BIRMINGHAM, Ala. — Alabama Gov. Kay Ivey sought a pause in executions and ordered a "top-to-bottom" review of the state's capital punishment system Monday after an unprecedented third failed lethal injection.
Ivey's office issued a statement saying she had both asked Attorney General Steve Marshall to withdraw motions seeking execution dates for two inmates and requested that the Department of Corrections undertake a full review of the state's execution process.
Ivey also requested that Marshall not seek additional execution dates for any other death row inmates until the review is complete.
The move followed the uncompleted execution Thursday of Kenneth Eugene Smith, which was the state's second such instance of being unable to put an inmate to death in the past two months and its third since 2018. The state completed an execution in July, but only after a three-hour delay caused at least partly by the same problem with starting an IV line.

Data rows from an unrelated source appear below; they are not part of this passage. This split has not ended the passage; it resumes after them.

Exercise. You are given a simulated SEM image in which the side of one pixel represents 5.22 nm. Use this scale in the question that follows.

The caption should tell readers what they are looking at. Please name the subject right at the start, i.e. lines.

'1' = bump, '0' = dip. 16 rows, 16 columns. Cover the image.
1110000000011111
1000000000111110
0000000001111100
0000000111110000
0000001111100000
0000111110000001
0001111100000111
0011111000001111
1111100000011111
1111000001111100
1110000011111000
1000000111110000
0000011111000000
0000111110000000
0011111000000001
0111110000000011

Denying that prison officials or law enforcement are to blame for the problems, Ivey said "legal tactics and criminals hijacking the system are at play here."
"For the sake of the victims and their families, we've got to get this right," she said.
Corrections Commissioner John Hamm said the department is fully committed to the review and is "confident that we can get this done right."
"Everything is on the table — from our legal strategy in dealing with last minute appeals, to how we train and prepare, to the order and timing of events on execution day, to the personnel and equipment involved," Hamm said in a statement issued through the governor's office.
Marshall "read the governor's and commissioner's comments with interest" and "will have more to say on this at a later date," said Mike Lewis, a spokesman for the attorney general.
The Death Penalty Information Center, an anti-death-penalty group with a large database on executions, said no state other than Alabama has had to halt an execution in progress since 2017, when Ohio halted Alva Campbell's lethal injection because workers couldn't find a vein.
The executive director of the organization, Robert Dunham, said Ivey was right to seek an investigation and a pause, but any review of the system needs to be done by someone other than the state's prison system. While Ivey blamed defense efforts for execution failures, Dunham said her "willful blindness" to the prison system's woes were part of the problem.
"The Alabama Department of Corrections has a history of denying and bending the truth about its execution failures, and it cannot be trusted to meaningfully investigate its own incompetence and wrongdoing," he said.
Earlier this year, after Tennessee Gov. Bill Lee halted a lethal injection in April because he learned the drugs hadn't been tested as required, he ordered an independent investigation and paused all executions through the end of the year.
Alabama's execution of Joe Nathan James Jr. took several hours to get underway in July because of problems establishing an IV line, leading anti-death-penalty group Reprieve US Forensic Justice Initiative to claim the execution was botched.
In September, the state called off the scheduled execution of Alan Eugene Miller because of difficulty accessing his veins. Miller said in a court filing that prison staff poked him with needles for more than an hour, and at one point left him hanging vertically on a gurney before announcing they were stopping. Prison officials have maintained the delays were the result of the state carefully following procedures.
Ivey asked the state to withdraw motions seeking execution dates for Miller and James Edward Barber, the only two death row inmates with such requests before the Alabama Supreme Court.
Alabama in 2018 called off the execution of Doyle Hamm because of problems getting the intravenous line connected. Hamm had damaged veins because of lymphoma, hepatitis and past drug use, his lawyer said. Hamm later died in prison of natural causes.
Alabama should have imposed an execution moratorium after Hamm's failed execution for the benefit of everyone, said Bernard Harcourt, an attorney who represented Hamm for years.
"As a political matter, Gov. Ivey mentions only the victims, but these botched executions have been ordeals for the men on the gurney, their families, friends, ministers, and attorneys, and all the men and women working at the prison and involved in these botched attempts. The trauma of these executions extend widely to everyone that they touch," Harcourt said.